Revenue: $6.7 billion versus $6.7 billion expected
Adj. EPS: $0.51 versus $0.53 expected
Data Center: $3.8 billion versus $3.8 billion expected
Gaming: $2.0 billion versus $2.0 billion expected
Net income for the company fell 72% year-over-year to $656 million. Shares of Nvidia were down more than 2% following the announcement.
Nvidia also announced Q3 revenue projections that fell short of expectations, saying it will bring in $5.9 billion in the quarter. Wall Street was looking for $6.9 billion.
“We are navigating our supply chain transitions in a challenging macro environment and we will get through this,” Nvidia founder and CEO Jensen Huang said in a statement.
Nvidia released its preliminary earnings on Aug. 8, warnings investors that the company was going to miss on its own expectations for the quarter as gaming sales continued to plummet.
According to the company’s numbers, gaming segment revenue dropped an eye-watering 33% year-over-year and 44% quarter-over-quarter. Fellow gaming companies including Microsoft (MSFT), Sony (SONY), Nintendo (NTDOY), and others have also reported a drop in game hardware spending.

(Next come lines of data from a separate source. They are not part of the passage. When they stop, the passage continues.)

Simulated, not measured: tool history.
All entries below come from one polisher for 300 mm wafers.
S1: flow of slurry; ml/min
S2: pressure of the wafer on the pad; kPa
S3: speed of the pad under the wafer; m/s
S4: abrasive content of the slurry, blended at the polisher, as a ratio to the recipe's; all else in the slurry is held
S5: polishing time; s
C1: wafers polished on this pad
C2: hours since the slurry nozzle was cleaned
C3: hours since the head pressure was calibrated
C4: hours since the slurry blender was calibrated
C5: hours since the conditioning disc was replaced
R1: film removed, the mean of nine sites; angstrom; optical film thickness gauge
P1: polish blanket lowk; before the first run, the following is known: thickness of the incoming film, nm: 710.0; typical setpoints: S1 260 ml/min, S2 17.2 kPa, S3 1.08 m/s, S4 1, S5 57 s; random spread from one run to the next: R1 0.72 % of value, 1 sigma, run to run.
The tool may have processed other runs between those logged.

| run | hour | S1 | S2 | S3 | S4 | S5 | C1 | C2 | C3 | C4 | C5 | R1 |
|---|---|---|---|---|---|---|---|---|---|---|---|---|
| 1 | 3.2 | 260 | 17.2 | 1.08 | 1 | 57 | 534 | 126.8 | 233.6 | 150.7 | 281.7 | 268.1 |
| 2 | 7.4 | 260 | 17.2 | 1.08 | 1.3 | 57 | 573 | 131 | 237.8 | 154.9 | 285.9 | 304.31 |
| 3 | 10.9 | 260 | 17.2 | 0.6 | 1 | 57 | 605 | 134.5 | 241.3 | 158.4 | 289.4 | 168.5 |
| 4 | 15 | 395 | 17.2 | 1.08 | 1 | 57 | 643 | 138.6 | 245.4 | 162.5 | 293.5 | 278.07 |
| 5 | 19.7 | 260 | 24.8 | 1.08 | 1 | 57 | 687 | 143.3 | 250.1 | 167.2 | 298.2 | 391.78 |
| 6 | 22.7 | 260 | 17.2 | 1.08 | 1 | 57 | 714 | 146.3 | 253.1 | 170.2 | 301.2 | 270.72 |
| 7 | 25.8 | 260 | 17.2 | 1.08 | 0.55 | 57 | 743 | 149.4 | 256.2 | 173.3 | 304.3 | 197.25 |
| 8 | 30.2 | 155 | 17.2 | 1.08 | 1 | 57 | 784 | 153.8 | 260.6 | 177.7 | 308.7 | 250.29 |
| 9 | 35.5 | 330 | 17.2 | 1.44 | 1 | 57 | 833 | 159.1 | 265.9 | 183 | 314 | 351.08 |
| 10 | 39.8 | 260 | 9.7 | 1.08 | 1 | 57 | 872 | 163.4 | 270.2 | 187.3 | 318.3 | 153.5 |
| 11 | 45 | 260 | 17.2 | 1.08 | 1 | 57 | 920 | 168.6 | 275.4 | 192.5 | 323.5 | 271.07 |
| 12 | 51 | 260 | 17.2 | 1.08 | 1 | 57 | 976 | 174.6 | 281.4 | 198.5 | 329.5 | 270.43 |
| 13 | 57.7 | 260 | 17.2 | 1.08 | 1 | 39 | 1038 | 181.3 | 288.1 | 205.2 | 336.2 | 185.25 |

It’s not just sales of individual graphics cards that are hurting Nvidia, though. The slowdown in PC sales is also slamming the company. In Q4 2020, PC shipments grew 26.1% year-over-year to 91.6 million units, according to IDC.
Since then, however, sales have fallen off considerably, with Gartner reporting a 12.6% decline in Q2 2022. Full-year PC sales are expected to decline by 9%.
While Nvidia’s gaming segment is taking a beating, the company said its data center business grew 61% in the quarter. The data center segment is Nvidia’s main growth engine, as companies increasingly turn to machine learning and artificial intelligence, they need high-powered chips that can handle multiple parallel processes with ease. And Nvidia’s graphics chips are a winner in that regard.
Still, chip stocks have been hammered during this year’s market selloff, with Nvidia falling as much as 41% year-to-date and competitors Intel (INTC) and AMD (AMD) dropping 35% and 34%, respectively. When they’ll turn the corner is still anyone’s guess.